How do you handle sales tax when selling digital goods outside of Europe (US, etc.)

#1

Hi,

I have a question to all of you who sell digital goods (outside the European VAT MOSS scheme) to countries such as US, Canada, Russia, Norway, India, Australia etc.

In some of those countries, you can not sell at all without registering in their jurisdiction:

  • Belarus (B2C)
  • Colombia (B2C+B2B)
  • India (B2C+B2B)
  • Russia (B2C)
  • Serbia (B2C)

In other countries there is a threshold. If you exceed certain sales, you need to charge sales tax and register or do some reporting in those countries:

  • Australia = above 75000AUD (ca. 47.500€) in global sales to B2C in a 12 month period
  • Canada = above 30000CAD (ca. 20.000€) in global sales in the last four consecutive quarters
  • New Zealand = above 60000NZD (ca 35.000€) towards B2C in New Zealand
  • Norway = 50000 Norwegian Krone (ca 5.000€) towards B2C in Norway
  • United States = In certain states digital products are taxable. So if you have a physical presence (or also economic nexus) you need to comply with the sales tax requirements of that state:
    • Nebraska = Threshold: sales into Nebraska exceeding $100,000 or sales were made in 200 or more separate transactions in the current or last calendar year
    • New Jersey = Threshold: sales of $100,000 in New Jersey, or more than 200 transactions in the state in the current or last calendar year.
    • Washington = Notice & Report Threshold: Sales of $10,000 or more into the state
      etc.

Do you simply not sell to those countries or do you sell and once you’ve reached the threshold you just stop selling there?

What if you sell to US customers but just not in certain states where there is a digital sales tax.
How do you block those specific states?
Do you also block the credit card coming from such states?

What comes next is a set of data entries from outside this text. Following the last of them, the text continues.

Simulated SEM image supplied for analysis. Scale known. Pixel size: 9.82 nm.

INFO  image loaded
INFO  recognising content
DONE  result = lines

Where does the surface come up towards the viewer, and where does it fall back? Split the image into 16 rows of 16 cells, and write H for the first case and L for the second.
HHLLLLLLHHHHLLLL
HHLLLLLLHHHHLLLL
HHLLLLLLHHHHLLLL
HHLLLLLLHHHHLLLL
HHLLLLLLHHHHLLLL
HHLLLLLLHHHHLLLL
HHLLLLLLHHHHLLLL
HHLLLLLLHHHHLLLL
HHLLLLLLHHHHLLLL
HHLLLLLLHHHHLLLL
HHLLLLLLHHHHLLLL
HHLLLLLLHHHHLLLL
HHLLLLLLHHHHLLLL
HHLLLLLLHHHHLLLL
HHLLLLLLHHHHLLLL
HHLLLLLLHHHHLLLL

How are you dealing with this and does anyone know any services that can help with this?

Thx a lot!

1 Like
#2

A great question, and something noticeably missing in Stripe’s marketing materials about how easy they make it to collect payments. I’m really keen to see your answers!

#3

The question is rather, how is it possible that almost every other SaaS business, big or small, almost always lets you choose every possible country in the world?

It is hard to believe that every business registers in every jurisdiction if they are required to do so by making for instance just one sale.

Or do businesses simply don’t care and won’t say?

#4

I suspect that for many businesses this is the case. I’d bet this includes the overwhelming majority of companies who use Stripe directly.

For other businesses, they use a full service payment processor such as FastSpring or Paddle, and rely on them taking care of the issue.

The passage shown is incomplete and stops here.